Author Ann Elia Stewart blogs about writing
My son left after a two-week visit for what has become his new "home" -- Los Angeles. I didn't think it would ever happen for this talented free spirit of mine, leaving home (and so far away) and then – getting used to it. So much so that on his third day here, he was ready to go back. He's a special effects makeup artist, something he had finally come to terms with about a year post-high school graduation. You see, it's one of those professions that can only be truly exercised in a few places, LA being one of them. So it appears unattainable. A few low-income, lousy jobs here at home gave him the impetus to seek out higher education (a sixteen-month program, outside of Pittsburgh, on all aspects of special makeup effects where the student earns an associates degree in specialized business). My son hated school. It was all my husband and I could do to make sure he graduated, though he was perfectly capable. Just not inspired. At all. Throughout his school years, he continued to work on his sculpting skills, and I have boxes and boxes of little sculpy monsters and vampires in my attic to prove it. My home also boasts a zombie bust and a half-man/half-monster emerging from the ground. These early masterpieces pointed to the way my son thinks: he loves all things monster. It was easy for me to see as his mother where his passions should take him. Fast forward to completing the sixteen-month program: he graduated with a 3.9. One week later, he's off to Los Angeles to sleep on a former graduate's sofa (he didn't know her, only that she graduated from the same program a year before; it's that kind of school), and while his first six months proved to be rocky as he grappled with homesickness, an entirely foreign environment (not to mention driving the 405!), and realizing that he had to put himself out there for every single job he'd be lucky to land, here he is, twenty months into his new life in LA, and he has successfully supported himself, made pathways in a highly competitive industry and in some cases, is the go-to person for sculpting and painting on certain projects. He's young (22) so he has the energy and the determination to keep moving forward. He also has two parents cheering him on the whole way, providing an enormous safety net beneath him. But, that's nothing new for parents of kids who are not exactly mainstream. Well, parents who care to understand their kid who isn't exactly mainstream.
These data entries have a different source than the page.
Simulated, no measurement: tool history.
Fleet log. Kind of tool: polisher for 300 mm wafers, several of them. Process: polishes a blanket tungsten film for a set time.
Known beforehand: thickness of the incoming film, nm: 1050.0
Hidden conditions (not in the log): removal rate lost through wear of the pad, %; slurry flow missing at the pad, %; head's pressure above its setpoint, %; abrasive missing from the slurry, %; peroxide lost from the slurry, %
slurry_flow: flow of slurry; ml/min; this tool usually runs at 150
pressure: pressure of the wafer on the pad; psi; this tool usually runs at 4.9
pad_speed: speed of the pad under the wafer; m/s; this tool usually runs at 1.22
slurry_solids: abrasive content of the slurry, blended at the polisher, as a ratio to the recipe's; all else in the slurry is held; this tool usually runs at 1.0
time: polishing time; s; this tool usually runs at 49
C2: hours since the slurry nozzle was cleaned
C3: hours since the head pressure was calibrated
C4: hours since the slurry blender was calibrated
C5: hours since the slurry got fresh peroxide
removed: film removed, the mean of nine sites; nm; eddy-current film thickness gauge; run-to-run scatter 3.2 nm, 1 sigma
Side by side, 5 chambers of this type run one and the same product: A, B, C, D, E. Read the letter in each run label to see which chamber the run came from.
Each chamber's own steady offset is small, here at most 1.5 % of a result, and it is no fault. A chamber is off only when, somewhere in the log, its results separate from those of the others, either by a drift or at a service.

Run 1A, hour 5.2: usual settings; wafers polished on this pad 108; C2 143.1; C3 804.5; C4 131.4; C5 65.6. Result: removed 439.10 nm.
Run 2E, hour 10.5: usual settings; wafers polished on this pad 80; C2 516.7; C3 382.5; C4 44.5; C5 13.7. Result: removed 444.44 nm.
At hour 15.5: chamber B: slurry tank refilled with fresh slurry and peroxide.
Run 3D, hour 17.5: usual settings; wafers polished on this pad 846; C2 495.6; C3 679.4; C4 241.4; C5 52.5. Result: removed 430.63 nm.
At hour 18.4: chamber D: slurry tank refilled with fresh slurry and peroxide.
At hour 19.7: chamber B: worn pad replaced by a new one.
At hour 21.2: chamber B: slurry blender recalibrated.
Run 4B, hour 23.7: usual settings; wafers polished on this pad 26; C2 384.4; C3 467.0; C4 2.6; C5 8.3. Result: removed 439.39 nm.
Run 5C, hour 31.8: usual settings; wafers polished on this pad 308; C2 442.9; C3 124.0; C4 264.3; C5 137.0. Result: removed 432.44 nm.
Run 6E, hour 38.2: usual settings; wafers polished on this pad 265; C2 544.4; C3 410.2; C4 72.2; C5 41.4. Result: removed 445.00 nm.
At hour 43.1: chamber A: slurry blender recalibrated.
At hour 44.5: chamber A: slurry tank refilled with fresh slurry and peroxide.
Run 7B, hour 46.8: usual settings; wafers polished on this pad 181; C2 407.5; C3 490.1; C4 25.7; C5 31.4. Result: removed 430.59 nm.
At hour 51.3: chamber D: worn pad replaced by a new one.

What does this have to do with writing? This: during his recent stay at home, several of my son's former school mates paid him a visit. Two are working in their field on the east coast, but the job is more factory-like: they paint prosthetics. In my kitchen they bemoaned the fact that at the end of their day, the last thing they wanted to do was apply makeup on performers, or anyone, even themselves! In less then two years of joyfully sailing out of their college with a diploma in hand, it seemed to me they have already given up any hope. What they loved, their passion for creating monsters,just wasn't attainable in their minds.
Writing is a lot like that. I've been at it for forty-six years now (if you count a competition-winning essay at the age of nine! Go ahead, do the math, I embrace it!) and while I have felt like giving up many times, my passion for writing simply will not allow it. At the age of 55, I finally found a publisher for my debut novel, twice a child, a story written from my heart. My husband commented recently that he would have given up a long time ago; he marvelled at my perseverance over the years. And still, I feel there is such a long way to go. Promoting the book is more difficult than writing it — trying to attract readers, identifying specific websites that could help share it with a community dealing with the difficult task of caring for someone with dementia (the subject of the novel), finding venues to address book clubs or festivals. . .all time consuming, exhausting and yet, in some strange way, exhilarating when something actually happens.
Something like this: a recent post on a wonderful website, http://wewantedtobewriters.com/2012/10/books-by-ann-stewarts-bed/. A dear writing friend of mine who happens to write the best book reviews ever (Harvey Freedenberg) urged me to join Twitter-land, and while I balked at first, I discovered a huge community of writers just like me. People who do not have the benefit of an agent or publication from the Big Five, but who are no less passionate or accomplished. With work, a targeted approach to getting the word out about your work, and luck, things can happen.
So, if you love zombies and monsters, do something about that. Go to school and learn how to make them. Then put yourself into the right environment that will help you grow and prosper. Likewise, if you love to write, well, sit your butt down in the chair, put your fingers to the keys and write! Just know that success (however you define it) does not come overnight or the next week, or the next year. Or the next ten. (Unless you write badly about bedroom antics.) It may never come in the form of the societal definition.
Success, to me, means you are honoring your passion. You did what you could to spread the word. But you didn't give up. You never give up.